This thesis explores possibility for realization of sub-0.5V extremely low power logic circuits. Transistor variations at low power supply voltage degrade the operation of logic circuits. Thus, the effects of transistor variations are investigated at low VDD and countermeasures against them are proposed in the thesis.

Reduction of power supply voltage (VDD) is an effective method for achieving ultra low power logic circuits since active power is proportional to VDD2 and leakage power is proportional to VDD. Although circuits exhibit slower speeds at low supply voltage, the trade-off between power and operation frequency remain attractive for energy-constrained systems. Besides, when VDD is near/below the threshold voltage of transistors, logic circuits operate most efficiently. In this way, lowering power supply voltage achieves low power and energy efficient operation. Transistor variations, however, inhibit lowering VDD because the sensitivity of circuits to transistor variations drastically increases under reduced VDD. The main obstacles for low voltage operation of logic circuits are function errors and delay variations of logic circuits, because one function error at a single logic gate is considered as the function error of whole circuits and the delay variations makes the design of logic circuits more difficult at low VDD. These problems must be dealt with properly in design of low voltage logic circuits. Thus, the purpose of the thesis is to reveal the effect of these two problems on logic circuits and propose countermeasures to achieve sub-0.5V extremely low power logic circuits.

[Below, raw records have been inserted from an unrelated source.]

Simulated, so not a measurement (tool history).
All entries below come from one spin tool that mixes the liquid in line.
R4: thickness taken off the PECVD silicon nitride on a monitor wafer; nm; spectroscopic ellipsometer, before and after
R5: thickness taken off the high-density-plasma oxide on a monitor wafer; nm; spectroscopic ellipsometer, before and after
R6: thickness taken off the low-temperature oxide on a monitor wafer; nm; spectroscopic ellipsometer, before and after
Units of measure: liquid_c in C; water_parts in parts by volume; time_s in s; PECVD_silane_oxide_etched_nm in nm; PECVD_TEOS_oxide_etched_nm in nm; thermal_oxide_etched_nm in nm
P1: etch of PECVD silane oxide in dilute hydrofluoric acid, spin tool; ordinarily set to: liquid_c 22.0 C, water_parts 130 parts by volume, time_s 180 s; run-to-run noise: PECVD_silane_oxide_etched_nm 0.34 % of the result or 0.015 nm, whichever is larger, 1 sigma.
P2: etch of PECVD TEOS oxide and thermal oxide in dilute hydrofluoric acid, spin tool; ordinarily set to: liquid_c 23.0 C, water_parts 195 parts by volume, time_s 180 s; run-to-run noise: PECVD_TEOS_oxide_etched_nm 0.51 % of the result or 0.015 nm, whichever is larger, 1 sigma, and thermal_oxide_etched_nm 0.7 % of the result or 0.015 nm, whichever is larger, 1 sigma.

At first, function error of logic gates is discussed in 65nm CMOS. Function errors prevent lowering V(DD) of logic circuits. The minimum operating voltage (V(DDmin)) is defined as the minimum power supply voltage when the circuits operate without function errors. V(DDmin) increases with the number of logic gates and CMOS technology down-scaling. Thus, reducing V(DDmin) of logic circuits is important to achieve extremely low voltage logic circuits. The determinant factors of V(DDmin) in logic circuits are investigated, and the design criteria to reduce V(DDmin) are presented. V(DDmin) consists of V(DDmin)(SYS) and V(DDmin)(RAND). V(DDmin)(RAND) which is random component of V(DDmin) depends on the random variation of threshold voltage of transistors and the number of stages of logic gates, while V(DDmin)(SYS) which is systematic component of V(DDmin) is determined by the balance of nMOS and pMOS and is minimized when the logic threshold voltage is equal to half VDD. Therefore, V(DDmin)(RAND) is reduced by increasing width of nMOS and width of pMOS, while V(DDmin)(SYS) is minimized by optimizing WP/WN at a design stage. The body-biasing is effective to compensate for the increase of V(DDmin)(SYS) due to the die-to-die VTH variation. The optimal body-biasing minimizes V(DDmin)(SYS) and the forward body biasing decreases V(DDmin)(RAND). In the measurement, V(DDmin) is successfully reduced by 45mV from 193mV to 148mV by the forward body biasing.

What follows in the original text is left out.